The Monitor Daily (U.S.) – It is time we considered a ban on autonomous weapons, reads the conclusion of a panel discussion held under the World Economic Forum umbrella at Davos.
Led by the TIME and Campaign to Stop Killer Robots, the panel discussion reunited scientists, governments’ officials and leaders of international organizations. The debate was heated: without a standing definition of autonomous weapons or killer robots, the argument made for banning the development of artificial intelligence-backed weaponry doesn’t stand its ground.
However, according to those present, this is not the time to be tangled in the lengthy process of defining autonomous weapons. Quite to the contrary, it is time we considered a ban on autonomous weapons. Among those present at the Davos panel discussion, Sir Roger Carr (chair of BAE Systems) and Angela Kane (disarmament chief with the United Nations) raised some interesting points.
The output of the meeting, comprised in the Global Risks Report 2016, helped put things in perspective. Briefly, autonomous weapons or killer robots driven by artificial intelligence are more feasible than ever. Furthermore, they represent a challenge for the laws of war. At the same time, there is little evidence that moral and ethic could be implemented in the development of autonomous weapons.
Some argue that the moral point is sustained by the fact that instead of sending troops on the ground, killer robots would be a better fit. However, this rather emotional argument is overturned when a different question is asked. What of killer robots’ sense of responsibility, mercy and artificial intelligence removing human control?

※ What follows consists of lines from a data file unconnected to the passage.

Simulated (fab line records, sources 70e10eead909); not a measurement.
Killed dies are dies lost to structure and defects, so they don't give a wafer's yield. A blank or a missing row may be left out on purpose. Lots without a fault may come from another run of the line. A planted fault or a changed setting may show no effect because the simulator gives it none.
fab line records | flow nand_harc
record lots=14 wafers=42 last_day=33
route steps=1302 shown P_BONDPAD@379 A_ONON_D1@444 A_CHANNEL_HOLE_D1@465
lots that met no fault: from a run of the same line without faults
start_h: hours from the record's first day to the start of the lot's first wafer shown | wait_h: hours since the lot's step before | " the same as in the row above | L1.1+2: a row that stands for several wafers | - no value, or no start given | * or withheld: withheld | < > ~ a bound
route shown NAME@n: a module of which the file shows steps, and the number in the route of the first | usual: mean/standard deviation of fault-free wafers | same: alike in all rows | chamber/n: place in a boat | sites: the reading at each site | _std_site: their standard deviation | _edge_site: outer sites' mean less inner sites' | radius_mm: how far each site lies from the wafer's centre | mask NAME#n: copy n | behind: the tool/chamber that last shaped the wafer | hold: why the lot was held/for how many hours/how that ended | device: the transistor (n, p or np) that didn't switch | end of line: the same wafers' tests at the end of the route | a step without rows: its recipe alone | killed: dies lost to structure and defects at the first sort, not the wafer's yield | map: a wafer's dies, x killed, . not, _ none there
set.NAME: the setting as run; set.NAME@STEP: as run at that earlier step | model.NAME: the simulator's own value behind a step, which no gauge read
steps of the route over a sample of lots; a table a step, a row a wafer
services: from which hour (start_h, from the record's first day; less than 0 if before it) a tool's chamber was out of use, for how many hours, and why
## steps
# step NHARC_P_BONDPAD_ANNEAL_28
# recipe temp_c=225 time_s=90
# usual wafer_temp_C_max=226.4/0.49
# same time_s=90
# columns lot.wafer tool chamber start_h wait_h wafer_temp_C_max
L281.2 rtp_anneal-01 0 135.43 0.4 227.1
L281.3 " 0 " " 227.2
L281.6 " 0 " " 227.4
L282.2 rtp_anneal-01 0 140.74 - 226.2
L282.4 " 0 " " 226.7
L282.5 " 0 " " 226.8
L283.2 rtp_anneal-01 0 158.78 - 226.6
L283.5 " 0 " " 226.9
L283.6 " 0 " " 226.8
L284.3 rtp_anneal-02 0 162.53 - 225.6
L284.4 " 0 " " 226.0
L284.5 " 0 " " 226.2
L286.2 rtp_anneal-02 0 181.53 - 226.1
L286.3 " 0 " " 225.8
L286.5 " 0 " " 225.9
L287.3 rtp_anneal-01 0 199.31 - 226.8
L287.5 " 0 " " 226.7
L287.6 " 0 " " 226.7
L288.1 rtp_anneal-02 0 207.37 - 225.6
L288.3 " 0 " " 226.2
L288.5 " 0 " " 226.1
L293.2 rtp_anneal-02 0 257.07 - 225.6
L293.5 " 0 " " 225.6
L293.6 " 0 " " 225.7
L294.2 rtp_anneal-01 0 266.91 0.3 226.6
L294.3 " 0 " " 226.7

According to Sir Roger Carr:
“If you remove ethics and judgement and morality from human endeavor whether it is in peace and war, you will take humanity to another level which is beyond our comprehension”.
During the same intervention Mr. Carr added that the global industry focusing on the development of autonomous weapons spanning global defense, aerospace and other sectors is currently estimated at 40 billion dollars. Furthermore, the market is already advanced in at least six countries, according to the Campaign to Stop Killer Robots report. The states listed for already testing or simply researching and developing autonomous weapons are the U.S., South Korea, Israel, China, the U.K. and the Russian Federation.
It was only years ago when killer robots were still touted the domain of science fiction. Their development would have come by gradually and reach a grasping point over decades. A short timeframe reduced the distant future redline to a matter of years. The threat posed by artificial intelligence backed autonomous weapons must already be addressed.
The time horizon is narrowing. Against this background further discussion are urged. In addition, it is time we considered a ban on autonomous weapons. According to the Campaign to Stop Killer Robots, the ban is preemptive, while autonomous weapons are defined as systems working without human intervention to select and identify targets as well as using force against them.